My Lords, my remarks fit between those of the noble Lords, Lord Trimble and Lord Desai.
The Palestinian situation needs to be redefined, if it is to be resolved. The people of historic Palestine have been saddled with the most intense and long-standing stream of emotional and political support, more than any refugee community has received in modern times. Such support, however, has been deluding the Palestinian people and kept them from facing a painful reality—an impossible dream. Their country and homes in Palestine have been permanently lost. Others forced to accept the stark reality of permanent displacement have ultimately been able to move forward with their lives, because they were allowed to settle as full citizens in adopted countries. Not so Palestinians—more than often they are treated as second-class citizens, with little or no civil rights.
The Palestine tragedy has played into the hands of some with the displacement, the Nakba, becoming a cause célèbre for Arabs and Muslims without sufficient support in practical terms. The Israelis have understood all this, and so was created the Palestinian Authority, which has done little more than legitimise de facto Israeli occupation of the West Bank and Gaza. This illusion of return maintained by the Palestinian leadership has achieved the net result of perpetuating the misery for the Palestinian people, who have never given up the powerful emotion of hope. Some would say that this illusion of return has provided a powerful excuse to avoid integrating the Palestinian refugees as full citizens—the excuse being that the never-to-be-fulfilled dream of eventual return to Palestine, and being given citizenship, technically undermined their right of return to Palestine and so should be denied them.

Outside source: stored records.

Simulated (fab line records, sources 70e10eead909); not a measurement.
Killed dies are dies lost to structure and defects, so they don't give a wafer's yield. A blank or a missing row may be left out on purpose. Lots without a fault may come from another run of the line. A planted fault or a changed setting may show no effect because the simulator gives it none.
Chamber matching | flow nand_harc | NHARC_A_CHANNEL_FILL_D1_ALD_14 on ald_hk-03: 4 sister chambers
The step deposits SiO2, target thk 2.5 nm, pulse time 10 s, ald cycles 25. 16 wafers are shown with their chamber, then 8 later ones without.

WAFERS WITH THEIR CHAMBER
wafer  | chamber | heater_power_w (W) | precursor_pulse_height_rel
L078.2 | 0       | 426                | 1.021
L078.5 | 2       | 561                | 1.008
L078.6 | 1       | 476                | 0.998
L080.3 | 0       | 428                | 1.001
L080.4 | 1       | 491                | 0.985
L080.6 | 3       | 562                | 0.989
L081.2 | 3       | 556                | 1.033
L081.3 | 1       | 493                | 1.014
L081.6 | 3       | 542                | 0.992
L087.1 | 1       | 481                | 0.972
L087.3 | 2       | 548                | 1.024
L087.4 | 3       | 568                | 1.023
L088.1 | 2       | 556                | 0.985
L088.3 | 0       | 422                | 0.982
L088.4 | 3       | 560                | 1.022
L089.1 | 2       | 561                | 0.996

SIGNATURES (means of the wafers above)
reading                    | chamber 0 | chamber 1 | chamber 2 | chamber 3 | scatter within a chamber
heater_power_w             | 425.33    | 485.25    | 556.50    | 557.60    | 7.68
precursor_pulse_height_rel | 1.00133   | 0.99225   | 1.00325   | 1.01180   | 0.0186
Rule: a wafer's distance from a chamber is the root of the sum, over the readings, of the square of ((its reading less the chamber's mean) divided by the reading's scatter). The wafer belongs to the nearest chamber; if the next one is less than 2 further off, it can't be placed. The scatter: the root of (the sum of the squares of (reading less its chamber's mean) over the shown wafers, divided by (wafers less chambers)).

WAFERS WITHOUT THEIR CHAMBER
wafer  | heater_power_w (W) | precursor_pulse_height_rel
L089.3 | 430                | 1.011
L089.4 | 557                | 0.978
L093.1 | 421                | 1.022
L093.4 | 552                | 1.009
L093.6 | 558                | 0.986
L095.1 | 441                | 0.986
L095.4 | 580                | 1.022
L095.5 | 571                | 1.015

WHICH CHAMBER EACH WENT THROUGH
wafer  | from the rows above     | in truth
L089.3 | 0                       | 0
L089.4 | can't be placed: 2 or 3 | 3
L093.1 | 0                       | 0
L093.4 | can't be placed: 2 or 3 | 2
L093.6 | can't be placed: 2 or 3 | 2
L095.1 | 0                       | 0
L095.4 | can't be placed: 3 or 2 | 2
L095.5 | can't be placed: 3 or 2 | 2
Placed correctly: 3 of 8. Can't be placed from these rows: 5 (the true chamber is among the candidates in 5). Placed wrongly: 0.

This humiliation tears at the heart of all Palestinians, who care more vehemently about this than any issue in their lives. I combine my remarks on the impossibility of ownership of ancestral land with the critical need to have a legal identity—citizenship with full rights that would allow a person to operate productively in the modern world. This means having a passport and legal residency enabling them to live, work and travel, such as those of a citizen of any respected state.
Why might the time be arriving when Palestinians might consider the painful reality? The first generation, which lived through the Nakba, has now passed. Subsequent Palestinians have endured years of suffering, having grown up in refugee camps with minimal education, training or work opportunities. As things stand, there is no viable future for them or their children. What is required is a collective decision of the Palestinians, but only by those Palestinians who have no nationality, since they are the only ones paying the price. A referendum of all stateless Palestinians should take place on the single question of right of return and claims to Jerusalem in return for nationality and a homeland. Israel should proactively adopt and drive this catalyst for change. It holds the cards and is the only player with the hard power to effect change on the ground.
Rejectionists might resort to terrorism, but the Palestinian people who will have voted will have an enormous stake in its success. Their will would prevail in creating a foundation block in rebuilding a secure and prosperous Levant—failing which, a son of ISIS could become the future of the region. The sensitivity of return must be balanced with the prospect of life in dignity for their children and their children’s children.
Step forward King Abdullah. The time has arrived for the people to decide. Give them the hope they cherish. Let this become a defining moment, a time of partnership, allowing Israel to redefine its contribution to the Arab world.